Watermelon Steak Salad With Heirloom Tomatoes & Sangria Vinaigrette

June  7, 2021
2 Ratings
Photo by Siobhán Egan
  • Prep time 20 minutes
  • Cook time 6 minutes
  • Serves 4-6
Author Notes

I grew up eating Georgia Rattlesnake watermelons—that’s really what they’re called, because the dark green stripes resemble a diamondback rattlesnake. These heirloom varietals, which can grow up to 40 pounds, have a deep reddish pink flesh that is sweeter than sweet. Folks started growing them around here in the 1830s. When I was a kid, we’d throw them in the back of the truck and take them to market. Because they are harder to come by now, and because people have grown accustomed to seedless watermelons, I created this recipe to accommodate either. But I absolutely prefer a rattlesnake watermelon, which we grow at Gilliard Farms.

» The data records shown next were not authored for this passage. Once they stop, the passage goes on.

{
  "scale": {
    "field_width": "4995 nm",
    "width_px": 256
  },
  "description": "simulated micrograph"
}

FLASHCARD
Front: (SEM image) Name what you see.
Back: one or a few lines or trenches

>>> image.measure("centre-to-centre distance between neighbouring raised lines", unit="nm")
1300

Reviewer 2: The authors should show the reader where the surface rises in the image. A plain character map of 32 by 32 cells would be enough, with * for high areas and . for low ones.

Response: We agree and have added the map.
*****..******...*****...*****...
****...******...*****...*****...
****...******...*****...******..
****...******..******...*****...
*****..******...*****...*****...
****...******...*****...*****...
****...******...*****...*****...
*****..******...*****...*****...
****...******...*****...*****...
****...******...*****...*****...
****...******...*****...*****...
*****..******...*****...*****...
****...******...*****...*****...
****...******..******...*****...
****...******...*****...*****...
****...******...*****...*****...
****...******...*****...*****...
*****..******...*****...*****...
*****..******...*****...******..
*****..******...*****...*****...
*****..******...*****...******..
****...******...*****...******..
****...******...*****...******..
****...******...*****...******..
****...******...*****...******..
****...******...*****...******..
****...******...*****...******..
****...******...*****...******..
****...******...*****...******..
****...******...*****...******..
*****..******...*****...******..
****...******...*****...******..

Excerpted from Bress ‘n’ Nyam: Gullah Geechee Recipes from a Sixth-Generation Farmer. Copyright © 2021 CheFarmer Matthew Raiford and Amy Paige Condon. Photography © 2021 by Siobhán Egan. Reproduced by permission of The Countryman Press, a Division of W.W. Norton & Company. All rights reserved.
Matthew Raiford

What You'll Need
  • For the salad
  • 1 to 1 1/2 pounds freshly mixed salad greens or microgreens
  • 1 pound 1 pound heirloom tomatoes of varying sizes and colors, such as Cherokee Purple, Yellow
  • Brandywine, black and yellow cherry tomatoes
  • 1/4 medium seedless watermelon (5 to 10 pounds)
  • Olive oil, for brushing
  • For the vinaigrette
  • 1 cup traditional red sangria, either homemade or store-bought
  • 1/2 cup extra-virgin olive oil
  • Freshly cracked black pepper
  • Sea salt
  1. Prepare your grill for medium-high direct heat, 375° to 450°F.
  2. While the grill comes up to temperature, wash and dry the salad greens, then divide the greens among four to six serving plates. Wash and dry your tomatoes. Slice the whole tomatoes into ½-inch rounds and halve the cherry tomatoes. Divide and arrange the tomato slices evenly among the plates. Set the plates in the refrigerator to chill while you finish the dish.
  3. Slice the watermelon into ¾-to-1-inch-thick “steaks,” then quarter the steaks into wedges.
  4. Brush each side of the watermelon with a little olive oil, then set the wedges on the grill for approximately 3 minutes per side, until you get grill marks. The longer you leave the wedges on, the sweeter they’ll get. Remove the watermelon from the grill and arrange evenly among the salad plates.
  5. Pour the sangria into a large measuring cup with a pouring spout, then whisk the olive oil into the sangria until it makes a nice, loose vinaigrette. Generously dress the salads. Sprinkle the salads with pepper and salt to your liking, then serve.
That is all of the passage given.